Baone Debbie Superpower
When you think of the kind of audience that “heavy metal” attracts, you might think of men with long hair in cut off, tattered Metallica singlets, accompanied with a cheap pair of sunglasses. Depending on your stance and connection with the genre, however tenuous, you might also associate it with young people who feel opposed to hegemony or safety. It’s probable that you might unconsciously associate it with whiteness and maleness. Paul Shiakallis offers an interesting visual alternative to this preconception.
For Leathered Skins, Unchained Hearts, Shiakallis explores the deep, intricate culture of women in the Marok movement, a metal subculture in Botswana. In particular, he captures the magic and agency of the women who turn to metal music as a means of asserting their autonomy in what can be a deeply patriarchal environment. Through their fandom, these women have carved out a space to explore activities that might otherwise be criticized as improper or unfeminine.
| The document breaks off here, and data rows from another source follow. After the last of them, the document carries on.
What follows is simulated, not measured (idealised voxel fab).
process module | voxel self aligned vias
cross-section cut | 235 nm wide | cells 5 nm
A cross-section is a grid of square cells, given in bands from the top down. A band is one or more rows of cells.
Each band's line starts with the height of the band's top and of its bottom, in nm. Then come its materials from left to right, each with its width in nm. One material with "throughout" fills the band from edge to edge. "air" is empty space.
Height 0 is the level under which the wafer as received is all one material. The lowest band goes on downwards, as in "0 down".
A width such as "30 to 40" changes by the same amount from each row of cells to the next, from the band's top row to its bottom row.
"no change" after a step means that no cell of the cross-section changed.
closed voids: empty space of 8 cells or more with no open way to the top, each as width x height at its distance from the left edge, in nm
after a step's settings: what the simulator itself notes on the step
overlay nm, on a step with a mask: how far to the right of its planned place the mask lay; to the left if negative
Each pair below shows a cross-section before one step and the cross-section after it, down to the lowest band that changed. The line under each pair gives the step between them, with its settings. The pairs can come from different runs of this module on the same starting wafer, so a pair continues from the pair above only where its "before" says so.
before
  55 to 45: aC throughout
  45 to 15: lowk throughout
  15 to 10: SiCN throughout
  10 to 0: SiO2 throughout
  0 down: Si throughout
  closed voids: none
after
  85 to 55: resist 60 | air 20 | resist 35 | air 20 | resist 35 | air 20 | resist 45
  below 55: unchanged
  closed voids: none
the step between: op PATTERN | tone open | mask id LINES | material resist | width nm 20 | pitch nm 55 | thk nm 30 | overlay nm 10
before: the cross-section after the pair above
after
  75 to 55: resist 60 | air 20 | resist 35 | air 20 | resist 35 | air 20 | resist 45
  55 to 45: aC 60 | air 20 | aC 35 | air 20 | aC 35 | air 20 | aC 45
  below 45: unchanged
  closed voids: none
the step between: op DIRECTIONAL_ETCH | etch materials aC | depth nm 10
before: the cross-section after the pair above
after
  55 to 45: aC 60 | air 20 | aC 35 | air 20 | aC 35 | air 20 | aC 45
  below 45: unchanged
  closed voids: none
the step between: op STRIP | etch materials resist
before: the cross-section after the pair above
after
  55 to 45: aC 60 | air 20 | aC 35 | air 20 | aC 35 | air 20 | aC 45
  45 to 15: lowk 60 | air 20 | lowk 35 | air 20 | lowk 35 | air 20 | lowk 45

Shiakallis’s characters are all positioned rather purposefully and dramatically, and when you see the photos as a set, the reasoning behind this makes the narrative all the more clear. Shiakallis is interested in creating binaries that may not have existed, playing around with stereotypes and gauche ideas that when worked within the context of his photography, come off as exciting and frightening. The otherwise stereotypical landscape of cultures like “punk” and “metal” become re-invisioned in Shiakallis’s images, which instead present an image that feels in some way like a kind of justice, a triumph, if you will. The clothing of the metal fanatic becomes more powerful and meaningful when worn by his subjects, and is contextualised by his purposeful backdrops of suburbia.
There is something transgressive about the high drama and strong visual of a female metal fan, contrasted within an otherwise mundane or suburban setting. His subjects are depicted out in tall grass, in living rooms, standing against stark walls, and yet they stand to attention with bodies full of confidence and purpose, dressed up in their daring costumes. This is in stark contrast to the typical desolate image portrayed of Africa – the kind of suburbia Shiakallis documents is something that posesses a edge to it, sure, but it also is comforting in its normality.
Shiakallis is bold enough to create a narrative that challenges preconceptions about genres, cultures and locations. He has created a visual display that celebrates a movement in Botswana that allows women a certain degree of independence and freedom to express themselves.